This year the drama inside the British parliament has been something of a political soap opera. We have looked on as the story of the UK’s relationship with the EU has taken various twists and turns. You’d think we’d be bored of this rather tired plotline by now, but it keeps throwing up intrigue, not least Boris Johnson’s recent illegal effort to prorogue parliament in order to avoid scrutiny of his Brexit Bill. This in turn brought about the added spectacle of a third general election in four years.
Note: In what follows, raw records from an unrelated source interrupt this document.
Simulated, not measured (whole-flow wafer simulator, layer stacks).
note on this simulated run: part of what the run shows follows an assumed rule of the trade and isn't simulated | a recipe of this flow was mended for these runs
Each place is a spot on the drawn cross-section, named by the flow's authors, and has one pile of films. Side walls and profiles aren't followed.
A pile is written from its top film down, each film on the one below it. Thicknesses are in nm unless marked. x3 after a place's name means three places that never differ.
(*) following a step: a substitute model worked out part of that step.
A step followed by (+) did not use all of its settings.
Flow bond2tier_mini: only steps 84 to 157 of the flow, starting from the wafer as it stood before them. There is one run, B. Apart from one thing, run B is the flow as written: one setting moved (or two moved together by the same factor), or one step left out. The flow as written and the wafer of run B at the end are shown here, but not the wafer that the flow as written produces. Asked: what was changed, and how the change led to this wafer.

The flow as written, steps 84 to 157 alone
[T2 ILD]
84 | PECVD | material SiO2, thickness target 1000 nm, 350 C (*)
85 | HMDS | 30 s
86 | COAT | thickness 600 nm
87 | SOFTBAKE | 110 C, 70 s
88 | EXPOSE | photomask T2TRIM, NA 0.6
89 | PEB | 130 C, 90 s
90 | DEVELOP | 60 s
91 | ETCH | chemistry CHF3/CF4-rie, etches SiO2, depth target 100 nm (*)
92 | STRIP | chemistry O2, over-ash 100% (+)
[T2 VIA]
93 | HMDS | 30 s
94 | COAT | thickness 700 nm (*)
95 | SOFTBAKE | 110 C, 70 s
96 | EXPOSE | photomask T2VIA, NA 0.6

As British voters cast their ballots on December 12 they will be doing so in the most important election since 1979, but this is not because the ramifications of a possible Brexit have such profound consequences. Rather, it is because this is possibly the last chance to stop the project that started with Margaret Thatcher’s election in 1979 and set the UK on its current course of dismantling the last pieces of welfarism and any remnants of the post-war consensus that still exist.

It is well-known that Thatcher’s arrival in No. 10 signalled the beginning of the economic doctrine known as neo-liberalism, a doctrine in turn supported by Ronald Reagan in the US. This is defined by the dual process of privatisation and deregulation; the latter having a profound effect on the banking sector and what is known as the financialisation of the economy (a shift from industry to the service sector). Deregulation became so commonplace and extensive that when the global economy’s reliance on debt ballooned to dangerous levels no one was watching.

What American economist Ben Bernanke called “the Great Moderation” was supposed to mean that the days of boom and bust had gone, but in 2008 the biggest crash was yet to come and the economy was only saved by huge amounts of public money being used to bail out private banks.

This should have been the end for a doctrine that had by that time become unquestionable dogma, but it lived on in zombie form for another eight years. As a consequence, one of the greatest political confidence tricks of all time was played on the working people of many countries when the excuse there was no money was used to support the imposition of severe austerity measures. These measures brought further degradation of public services and the welfare state which had been the chief aim of the neo-liberal dogma from the very beginning.

Throughout this time, the political class increased their diversionary tactics. From their perspective, neoliberalism was a complete success. It had vastly increased their ownership of assets, expanded their wealth, and boosted their political power. Hence, they flooded public discourse with complaints that the ills of society were all the fault of foreigners, immigrants and, in the UK in particular, the technocrats in Brussels.

However, it was not until the arrival of Donald Trump that the zombie of neoliberalism morphed into an even more unpleasant monster: an isolationist, xenophobic nationalism. This was vociferously grasped by the likes of Boris Johnson and Jacob Rees-Mogg and weaponised to seize control of the Conservative Party that had already drifted to the hard-right in an attempt to stem the influence of Nigel Farage.

The upcoming UK election is thus a referendum on this shift in direction. If Johnson is successful he will no doubt continue to dismantle public services and strangle public spending. Despite protestations to the contrary, the man has a track record of lying and has clearly adopted the strategy of disinformation that worked so well for Trump, but has been long practised by Vladimir Putin’s grey cardinal, Vladislav Surkov. If successful, Johnson will pursue a neo-nationalism coupled to the sort of naked, competitive capitalism not seen since the 1920s, and we all know where that got us.

Against him stands Jeremy Corbyn, a man perpetually vilified by a right-wing press in a campaign of propaganda perhaps unmatched in modern times. What he offers, however, is what many mainstream economists say is necessary: a period of public investment that will boost the UK economy, and with spending plans that still remain modest by international standards.

In response to a manifesto containing a fully costed set of policies that an austerity-riven and divided country so clearly needs, the British population are continually told that Corbyn is useless, and yet he has seen off two Conservative Prime Ministers, halted a catastrophic No Deal, and forced a third PM into an early election he didn’t want.

The British people may indeed get a chance to rebuild many years into the future after the new age of hostility and belligerence has run its course, but this is a chance to stop it before it is fully unleashed. This is why this election is as important as the one in 1945 and the most significant since 1979.